[proofplan]
Choose a positive distance from $K$ to the complement of $U$, so that all sufficiently small mollifier balls centred near $K$ remain inside $U$. The convergence of $f_\varepsilon$ to $f$ follows by averaging the uniform modulus of continuity of $f$ on a compact neighbourhood of $K$. For the derivative, differentiate the mollified function under the integral and identify $D(f_\varepsilon)$ with the mollification of $Df$; the same uniform-continuity argument applied to the continuous derivative map gives convergence in operator norm.
[/proofplan]
[step:Choose a compact neighbourhood on which the local convolutions are defined]

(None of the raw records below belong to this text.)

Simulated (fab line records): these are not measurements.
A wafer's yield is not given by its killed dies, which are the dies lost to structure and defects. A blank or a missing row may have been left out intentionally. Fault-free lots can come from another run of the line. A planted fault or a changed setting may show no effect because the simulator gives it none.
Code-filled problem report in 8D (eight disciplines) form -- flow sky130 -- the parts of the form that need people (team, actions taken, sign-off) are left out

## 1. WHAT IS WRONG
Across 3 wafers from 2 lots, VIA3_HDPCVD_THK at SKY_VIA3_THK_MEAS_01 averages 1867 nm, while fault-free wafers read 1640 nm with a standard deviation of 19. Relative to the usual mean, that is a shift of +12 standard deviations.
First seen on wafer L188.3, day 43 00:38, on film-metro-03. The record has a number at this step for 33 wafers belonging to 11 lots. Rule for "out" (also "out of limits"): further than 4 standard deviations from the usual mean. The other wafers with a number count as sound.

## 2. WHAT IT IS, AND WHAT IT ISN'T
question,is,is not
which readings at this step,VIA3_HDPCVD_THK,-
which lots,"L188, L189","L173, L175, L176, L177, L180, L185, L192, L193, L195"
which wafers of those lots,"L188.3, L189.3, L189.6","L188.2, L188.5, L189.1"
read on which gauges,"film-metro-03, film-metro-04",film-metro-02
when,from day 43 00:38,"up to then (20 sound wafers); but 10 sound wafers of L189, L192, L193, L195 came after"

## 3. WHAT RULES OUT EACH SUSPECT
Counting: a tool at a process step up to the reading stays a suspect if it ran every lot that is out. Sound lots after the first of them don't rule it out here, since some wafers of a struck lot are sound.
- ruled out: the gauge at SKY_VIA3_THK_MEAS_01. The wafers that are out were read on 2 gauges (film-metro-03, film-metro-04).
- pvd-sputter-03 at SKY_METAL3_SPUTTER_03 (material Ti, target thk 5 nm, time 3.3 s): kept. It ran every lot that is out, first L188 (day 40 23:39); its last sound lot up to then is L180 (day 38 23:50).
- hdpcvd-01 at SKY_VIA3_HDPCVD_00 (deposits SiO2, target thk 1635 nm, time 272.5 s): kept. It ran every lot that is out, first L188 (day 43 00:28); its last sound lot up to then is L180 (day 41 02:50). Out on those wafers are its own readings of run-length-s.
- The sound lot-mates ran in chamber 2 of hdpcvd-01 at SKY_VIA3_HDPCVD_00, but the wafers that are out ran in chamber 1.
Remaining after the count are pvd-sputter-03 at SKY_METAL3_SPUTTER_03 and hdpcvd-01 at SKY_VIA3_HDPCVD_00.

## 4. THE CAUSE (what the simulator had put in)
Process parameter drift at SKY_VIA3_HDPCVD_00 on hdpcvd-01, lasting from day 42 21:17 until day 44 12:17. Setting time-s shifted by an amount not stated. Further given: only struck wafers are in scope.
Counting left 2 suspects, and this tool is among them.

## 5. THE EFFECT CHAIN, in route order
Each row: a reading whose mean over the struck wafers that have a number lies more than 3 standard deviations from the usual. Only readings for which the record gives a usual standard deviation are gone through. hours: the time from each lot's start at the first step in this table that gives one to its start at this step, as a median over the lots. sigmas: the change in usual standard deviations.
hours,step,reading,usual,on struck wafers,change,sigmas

Because $K \subset\subset U$, the compact set $K$ is contained in $U$. Since $U$ is open and $K$ is compact, there exists $\rho>0$ such that the closed $\rho$-neighbourhood
\begin{align*}
K_\rho:=\{z\in\mathbb{R}^n:\operatorname{dist}(z,K)\leq \rho\}
\end{align*}
is compact and satisfies $K_\rho\subset U$.
Define the open neighbourhood
\begin{align*}
V:=\{x\in\mathbb{R}^n:\operatorname{dist}(x,K)<\rho/2\}.
\end{align*}
If $0<\varepsilon<\rho/2$, $x\in V$, and $y\in\operatorname{supp}\eta_\varepsilon$, then $|y|\leq \varepsilon<\rho/2$, so
\begin{align*}
\operatorname{dist}(x-y,K)\leq \operatorname{dist}(x,K)+|y|<\rho.
\end{align*}
Thus $x-y\in K_\rho\subset U$. Therefore $f_\varepsilon$ is well-defined on $V$ for every $0<\varepsilon<\rho/2$. Since $f$ is continuous on $U$, [citetheorem:8529] applied componentwise implies that $f_\varepsilon$ is smooth on a neighbourhood of $K$ for all sufficiently small $\varepsilon>0$.
[/step]
[step:Average the uniform modulus of continuity of $f$]
The restriction $f|_{K_\rho}:K_\rho\to\mathbb{R}^m$ is continuous on the compact set $K_\rho$. Hence it is uniformly continuous: for every $\delta>0$ there exists $\alpha>0$ such that whenever $z,w\in K_\rho$ and $|z-w|<\alpha$, one has $|f(z)-f(w)|<\delta$.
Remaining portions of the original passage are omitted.